Control group receives: "Here is a list of four things that some people believe. How many of them do you believe? (Don't tell me which ones, just tell me how many.)"

  1. The government should be allowed to wiretap phone calls with suspected terrorists.
  2. Prayer should be allowed in public schools.
  3. Capital punishment is sometimes justified.
  4. The U.S. should have stricter trade policies.

Treatment group receives the same list, plus: 5. I would be uncomfortable if my child's teacher was openly gay.

If the control group averages 2.3 items and the treatment group averages 2.7 items, the estimate is that 40% endorse the sensitive item — even if only 10% would directly say so.

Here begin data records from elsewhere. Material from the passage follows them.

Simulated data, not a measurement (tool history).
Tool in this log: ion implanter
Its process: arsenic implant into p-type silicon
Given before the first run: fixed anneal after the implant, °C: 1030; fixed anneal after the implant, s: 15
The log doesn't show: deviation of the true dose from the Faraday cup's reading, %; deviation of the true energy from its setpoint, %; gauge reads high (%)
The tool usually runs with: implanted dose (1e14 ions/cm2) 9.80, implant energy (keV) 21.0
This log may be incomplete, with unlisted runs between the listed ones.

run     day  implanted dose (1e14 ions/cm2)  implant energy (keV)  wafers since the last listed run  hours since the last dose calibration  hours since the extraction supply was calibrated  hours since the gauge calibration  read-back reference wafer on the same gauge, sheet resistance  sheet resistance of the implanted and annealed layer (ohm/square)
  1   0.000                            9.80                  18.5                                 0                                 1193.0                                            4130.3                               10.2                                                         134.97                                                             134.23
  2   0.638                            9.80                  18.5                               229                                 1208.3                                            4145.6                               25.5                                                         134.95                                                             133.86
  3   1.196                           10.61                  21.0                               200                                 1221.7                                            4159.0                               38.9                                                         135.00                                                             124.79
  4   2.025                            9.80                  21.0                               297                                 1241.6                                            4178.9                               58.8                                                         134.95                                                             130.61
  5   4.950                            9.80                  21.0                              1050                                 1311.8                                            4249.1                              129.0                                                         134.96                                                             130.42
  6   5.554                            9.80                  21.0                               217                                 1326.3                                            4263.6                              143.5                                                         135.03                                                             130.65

List experiments require large samples (because you are estimating a difference between group means, and that estimate has variance) and careful attention to design (the non-sensitive items should be politically diverse and roughly equally appealing across the spectrum, to avoid ceiling/floor effects). But they have been used successfully to measure racial resentment, support for extreme candidates, and other politically sensitive positions.

Randomized Response Technique

The randomized response technique (RRT), developed by Stanley Warner in 1965, uses a different strategy: introduce a random element that makes individual responses uninterpretable, while allowing aggregate estimation of sensitive behavior.

The most common version works like this: respondents are asked to flip a coin secretly. If it comes up heads, they answer "yes" regardless of the true answer. If it comes up tails, they answer truthfully. Since the interviewer doesn't know the coin flip result, a "yes" answer is ambiguous — it might be the honest answer or the forced "heads" response. This gives respondents genuine protection, because their true answer cannot be identified from their observed answer.

Aggregate population proportions can still be estimated because the probability structure is known. If we know that p(heads) = 0.5 and we observe a "yes" proportion of 0.65 in the sample, we can estimate the true "yes" proportion as approximately 0.30 [(0.65 - 0.5) / 0.5].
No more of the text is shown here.